Above: Oscar Grant’s daughter Tatiana and Jack Bryson, the father of Grant’s friends who were with him when he was shot, rally at Fruitvale Station on the eve of Johannes Mehserle’s release from prison in 2011. Photo: Diana Jou
When audiences see actor Michael B. Jordan get pulled off the BART train in “Fruitvale Station,” they’ll see the dramatized last moments of Oscar Grant’s life, filmed at the actual station where BART police officer Johannes Mehserle killed him on New Year’s Eve 2009. The feature film premieres nationally on July 12 to plenty of early buzz and rave reviews for director Ryan Coogler’s debut effort, and for performances from actors like Jordan and Academy Award winner Octavia Spencer, who plays Grant’s mother. But for many in the Bay Area who lived through Grant’s death and the national outrage that followed, the real-life sets will be just as arresting.
Fruitvale Station became a landmark in the community almost immediately after Mehserle gunned Grant down there. Situated in the middle of a bustling Latino immigrant neighborhood, Fruitvale is a popular starting point for protests and marches for a range of issues. But it will forever be tied to Grant’s death. “Anyone in our community can point to other locations where somebody was killed or brutalized by the police,” says Dereca Blackmon, an organizer and co-founder of the Coalition Against Police Executions, which was formed after Grant’s death. “What Fruitvale actually memorializes is, ‘Here is where a cop was actually caught and held accountable.’ “
The film opens with the cell phone footage that lit up the Internet in the days after Grant was killed. Fruitvale’s cement walls and faded beams are there in the grainy cell phone vidoes. So are the glass windows looking out onto the street below, turned into mirrors in the night; the staggered brown tile floors; the fluorescent lighting and cream interior walls of the BART train. Today many people wait for their trains exactly in the spot where Grant was killed. And that same cement wall and those same dark windows are there in the movie, when Grant and his friends and Mehserle are replaced by actors.
It was New Year’s Eve 2009 and Grant and his friends were on their way back to the East Bay from San Francisco. They’d taken public transit on his mom’s suggestion, for safety. Along the ride a fight broke out on the train. At Fruitvale BART, transit police officers pulled Grant and his friends off the car while the train, packed with New Year’s Eve revelers, idled with its doors open. Mehserle and other transit police officers were responsible for calming down the situation, but did exactly the opposite. After an officer named Tony Pirone kneed Grant and called him “a bitch ass n——-,” Pirone and Mehserle moved to handcuff him—Pirone by pushing his knee down on top of Grant’s neck. Mehserle stood, pulled his Sig Sauer P226 from its holster, and shot Grant in the back. Grant was lying face down on the platform. He was just 22 years old.

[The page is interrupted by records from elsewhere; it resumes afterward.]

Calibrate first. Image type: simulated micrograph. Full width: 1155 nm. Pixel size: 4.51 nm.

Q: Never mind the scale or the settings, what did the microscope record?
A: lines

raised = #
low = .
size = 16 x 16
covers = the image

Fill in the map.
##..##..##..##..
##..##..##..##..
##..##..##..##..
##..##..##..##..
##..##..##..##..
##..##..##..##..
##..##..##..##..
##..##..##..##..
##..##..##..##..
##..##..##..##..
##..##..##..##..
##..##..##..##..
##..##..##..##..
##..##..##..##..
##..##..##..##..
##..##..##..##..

All of this was caught on video and uploaded to YouTube. It shook up the country. Police violence is nothing new for black and brown communities, but something was different this time. Mehserle shot an unarmed Grant at point blank range, while he was laying on his stomach. The cell phone videos provided unequivocal proof of the kind of police brutality that is an all too regular part of life for many young men of color.
In the days following Grant’s death Davey D, host of Hard Knock Radio on KPFA in the Bay Area says he remembered seeing people in Oakland crying openly. “People were so angry and so frustrated and so in disbelief that this was happening,” says Davey D. “You could see the look of pain in people’s faces.” Grant was killed three weeks before President Obama was first inaugurated, and the nation’s glee over electing its first black president was still palpable. There was a sense that justice would be swift, the radio journalist recalls. So after the shooting happened and Obama never addressed it, and the Department of Justice’s inquiry ultimately went nowhere, the letdown was especially bitter.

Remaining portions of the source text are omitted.